Location: Silicon Valley
18,816 posts, read 28,655,054 times
Reputation: 38270
OP, I'm sorry. I know how frustrating it is to move into a place, and incur all of those costs, put up shelves, decorate, organize, and realize you need to move again. Been there.

Legally, the landlord won't have to accommodate you, I'm afraid. In CA, the landlord is required to make the place habitable, but what you're describing is not included. Habitablity would include working plumbing, windows with locks, heat, that kind of thing.

As Ultrarunner said, the place is probably legal, and that's about it.

In CA, you can legally break your lease, though. What you would do is give 30 days notice that you are going to move out and break your lease. Then the LL has to try and find a new tenant as soon as possible with a reasonable effort. You will need to pay rent until they find another tenant to start paying.

Here is a legal website about breaking your lease in CA:

Breaking a Lease and Leaving Early | Nolo.com

I agree with you, that it would be pretty difficult to learn how a place will be after you move in - during your walk-through with the manager. Managers don't normally allow you to go hang out in the apartment at any time of the day and night. I was an apt manager myself. I've let people come in a few times while they are deciding, but never late at night, and never for longer than maybe 30 minutes. So, there's really no way you could know in advance. The best way to check out a place is to go and talk to tenants as they are coming and going from the building and ask them how noisy it is, how is maintenance, etc.

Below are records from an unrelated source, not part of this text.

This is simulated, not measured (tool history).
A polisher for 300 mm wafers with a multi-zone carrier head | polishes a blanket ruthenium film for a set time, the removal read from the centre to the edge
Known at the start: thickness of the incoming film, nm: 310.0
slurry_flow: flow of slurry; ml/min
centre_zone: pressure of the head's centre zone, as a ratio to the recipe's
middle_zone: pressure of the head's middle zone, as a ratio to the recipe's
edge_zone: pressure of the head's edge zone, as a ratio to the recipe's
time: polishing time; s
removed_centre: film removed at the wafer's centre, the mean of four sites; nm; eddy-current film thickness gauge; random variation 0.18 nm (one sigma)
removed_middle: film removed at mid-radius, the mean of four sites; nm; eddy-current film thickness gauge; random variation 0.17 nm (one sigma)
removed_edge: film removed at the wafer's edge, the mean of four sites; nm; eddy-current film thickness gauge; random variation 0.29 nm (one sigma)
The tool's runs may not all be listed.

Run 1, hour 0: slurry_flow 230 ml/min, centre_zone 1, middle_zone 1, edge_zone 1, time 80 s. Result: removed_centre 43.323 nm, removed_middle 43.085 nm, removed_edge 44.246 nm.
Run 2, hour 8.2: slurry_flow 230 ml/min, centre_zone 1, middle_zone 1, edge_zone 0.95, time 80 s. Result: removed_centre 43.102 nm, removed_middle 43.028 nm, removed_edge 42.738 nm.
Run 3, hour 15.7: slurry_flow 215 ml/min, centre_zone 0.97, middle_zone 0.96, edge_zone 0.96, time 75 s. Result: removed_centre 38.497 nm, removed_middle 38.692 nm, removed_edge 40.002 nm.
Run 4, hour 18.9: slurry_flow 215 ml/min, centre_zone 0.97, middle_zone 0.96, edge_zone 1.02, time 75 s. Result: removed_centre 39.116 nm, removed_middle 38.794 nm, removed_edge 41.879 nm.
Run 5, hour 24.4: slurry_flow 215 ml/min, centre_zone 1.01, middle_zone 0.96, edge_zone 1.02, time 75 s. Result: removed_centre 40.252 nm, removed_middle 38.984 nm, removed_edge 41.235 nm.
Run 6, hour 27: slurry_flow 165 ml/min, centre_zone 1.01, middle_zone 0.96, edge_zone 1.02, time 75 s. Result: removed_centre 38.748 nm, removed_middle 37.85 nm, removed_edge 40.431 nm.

I did this when I came to check my current apt out. I interviewed with the manager, then hung around outside and asked a couple tenants as they were coming and going to/from the building how they liked living here, and management and maintenance, etc. They gave the place good reviews.

When I hung around in the apt measuring for about an hour, it was silent. When I moved in over Thanksgiving weekend it was silent. And then the guy upstairs came home from Thanksgiving vacation LOL! I'm used to his clunking around, but as you say, it's still a gamble, even when you do your best to find out all you can.

I hope you love your next place. Good luck.